China's State Council has issued plans for three new Pilot Free Trade Zones (FTZs) in Guangdong, Tianjin and Fujian, and the expansion of its Shanghai Pilot Free Trade Zone (SHFTZ). It also updated its foreign investment negative list and announced trial procedures for national security review of foreign investment in all free trade zones.
While the new FTZs will be modelled on the SHFTZ, each will advance a new round of the country’s reforms, based on their different economic and geographic locations.
The expansion of China’s FTZ program is set to advance the country’s financial reform journey and improve its ability to compete with more established rivals in the Asia-Pacific region.
For a better understanding of the role of each of China's FTZs, please view the summary table below
Expanding the SHFTZ
Since its establishment in 2013, the China (Shanghai) Pilot Free Trade Zone (SHFTZ), has been regarded as a testing model for policies that could be replicated in other regions in China. It has carried out institutional reform and innovation in investment administrative, foreign exchange control system, international trade, finance and post-filing supervision to form a legal framework for investment and trade within the zone.
The SHFTZ’s expansion will enable it to develop higher value-added trade in merchandise and services. It will also be able to experiment with reforms within the government system. This expansion extends the FTZ’s industrial and policy roles, and by including Zhangjiang and Lujiazui, the authorities have signalled a greater focus on advanced, knowledge-intensive manufacturing, services, investment and trade. The next step is to implement 25 measures set out by the State Council, including boosting financial innovation and facilitating trade and investment.
New Negative List
The latest list contains some significant changes compared to its predecessors from 2014 and 2013. This year’s negative also list applies to all FTZs, and may indicate a more unified policy approach in the four zones.
Overall there are fewer special administrative measures (122 items, down from 139 in 2014 and 190 in 2013) but the significance is more about the qualitative nature than the actual number of the changes. The new list contains 119 types of foreign investment projects in 49 areas (eg seeding, fishing, oil and gas, aviation manufacturing and nuclear power) that will not fall under the scope of national treatment and require special management. There are three areas of restrictions to foreign investment in various types of businesses.
Foreign investors in the FTZs should take care also to abide with special management measures stipulated in other regulations, if their investment involves national security, public order, public culture, financial prudence, government purchase, subsidy and taxation.
Foreign investment in military-related fields, or in key agricultural products, energy, infrastructure, transportation, culture, information technology and equipment manufacturing that affect national security will be reviewed.
The review will evaluate the influence of foreign investment on national security, economic stability, social order, morality, Internet safety and the development of key technology concerning State security. It will be conducted by a joint council, in which the National Development and Reform Commission and the Ministry of Commerce will work with relevant departments on a case basis.

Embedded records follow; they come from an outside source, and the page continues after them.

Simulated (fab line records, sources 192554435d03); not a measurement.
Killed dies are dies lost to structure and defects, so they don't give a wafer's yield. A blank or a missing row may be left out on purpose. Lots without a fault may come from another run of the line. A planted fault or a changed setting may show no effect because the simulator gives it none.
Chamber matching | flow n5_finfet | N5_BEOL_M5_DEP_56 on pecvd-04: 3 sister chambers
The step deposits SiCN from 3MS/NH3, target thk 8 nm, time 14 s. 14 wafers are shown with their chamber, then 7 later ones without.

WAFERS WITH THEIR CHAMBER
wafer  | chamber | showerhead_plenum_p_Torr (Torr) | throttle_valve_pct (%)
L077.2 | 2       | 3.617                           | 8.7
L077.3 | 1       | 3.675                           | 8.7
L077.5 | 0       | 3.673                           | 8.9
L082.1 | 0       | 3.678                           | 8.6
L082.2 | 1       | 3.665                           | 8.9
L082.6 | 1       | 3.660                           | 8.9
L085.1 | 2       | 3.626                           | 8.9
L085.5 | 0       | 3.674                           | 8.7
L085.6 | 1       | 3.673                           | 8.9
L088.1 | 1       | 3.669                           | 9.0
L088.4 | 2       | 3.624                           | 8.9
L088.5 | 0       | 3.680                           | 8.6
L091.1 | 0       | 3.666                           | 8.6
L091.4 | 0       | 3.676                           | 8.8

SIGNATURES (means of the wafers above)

The local governments of FTZs are required to inform foreign investors when their businesses need to go through a national security review, and halt their business application procedures until further notice from the joint council.
Foreign investments that may have a negative effect on national security but can be resolved by additional conditions will be dealt with by the joint council requiring written undertakings by the investors to revise their business plan and make decisions accordingly.